Deuteronomy 30 1. And the Lord your God will bring you into the land that your fathers possessed, that you may possess it. 2. And He will make you more prosperous and numerous than your fathers. 3. And the Lord your God will circumcise your heart and the heart of your offspring, so that you will love the Lord your God with all your heart and with all your soul, that you may live.
4. And the Lord your
God will put all these curses on your foes and enemies who persecuted you. 5. And you shall again obey the voice of the Lord, and keep all His commandments that I command you today. 6. The Lord your God will make you abundantly prosperous in all the work of your hand, in the fruit of your womb, and in the fruit of your cattle, and in the fruit of your ground.

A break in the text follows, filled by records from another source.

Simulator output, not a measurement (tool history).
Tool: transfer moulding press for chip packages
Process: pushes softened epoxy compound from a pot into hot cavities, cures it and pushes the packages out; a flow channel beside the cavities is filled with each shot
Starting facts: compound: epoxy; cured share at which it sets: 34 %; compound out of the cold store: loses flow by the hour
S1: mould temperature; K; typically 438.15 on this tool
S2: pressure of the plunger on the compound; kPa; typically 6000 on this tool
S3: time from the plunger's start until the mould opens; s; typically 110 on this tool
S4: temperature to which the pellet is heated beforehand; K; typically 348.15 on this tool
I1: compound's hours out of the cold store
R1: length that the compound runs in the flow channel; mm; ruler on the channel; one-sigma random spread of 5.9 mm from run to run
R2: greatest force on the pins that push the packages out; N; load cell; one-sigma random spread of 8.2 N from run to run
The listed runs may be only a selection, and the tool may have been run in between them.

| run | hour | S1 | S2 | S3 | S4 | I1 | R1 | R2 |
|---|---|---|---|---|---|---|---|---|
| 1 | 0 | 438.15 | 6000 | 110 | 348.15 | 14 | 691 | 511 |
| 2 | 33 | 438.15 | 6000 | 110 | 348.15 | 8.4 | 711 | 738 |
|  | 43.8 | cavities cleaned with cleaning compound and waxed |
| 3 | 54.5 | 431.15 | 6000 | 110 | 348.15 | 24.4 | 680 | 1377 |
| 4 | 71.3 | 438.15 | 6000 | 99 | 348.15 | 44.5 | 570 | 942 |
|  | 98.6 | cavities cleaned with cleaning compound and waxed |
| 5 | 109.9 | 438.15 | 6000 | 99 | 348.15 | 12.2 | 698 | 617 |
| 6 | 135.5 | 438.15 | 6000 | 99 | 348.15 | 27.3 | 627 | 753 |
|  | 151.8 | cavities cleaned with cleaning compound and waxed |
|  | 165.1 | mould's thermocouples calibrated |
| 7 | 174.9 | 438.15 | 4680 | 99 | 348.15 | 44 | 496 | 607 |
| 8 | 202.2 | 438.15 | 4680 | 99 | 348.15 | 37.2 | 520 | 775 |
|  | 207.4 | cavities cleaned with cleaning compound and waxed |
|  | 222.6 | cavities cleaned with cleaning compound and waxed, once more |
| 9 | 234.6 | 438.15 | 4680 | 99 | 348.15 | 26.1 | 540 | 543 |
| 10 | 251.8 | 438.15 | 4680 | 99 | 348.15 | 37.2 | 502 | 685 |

7. For the Lord will again
take delight in prospering you, as He took delight in your fathers, when you obey the voice of the Lord your God, to keep His commandments and His statutes that are written in this book of the law, when you turn to the Lord your God with all your heart and with all your soul. 8. For this commandment that I command you today is not too hard for you, neither is it far off. It is not in heaven, that you should say, Who will ascend to heaven for us and bring it to us, that we may hear it and do it? 9. Neither is it beyond the sea, that you should say, Who will go over the sea for us and bring it to us, that we may hear it and do it? But the word is very near you.
It is in your mouth and in your heart, so that you can do it.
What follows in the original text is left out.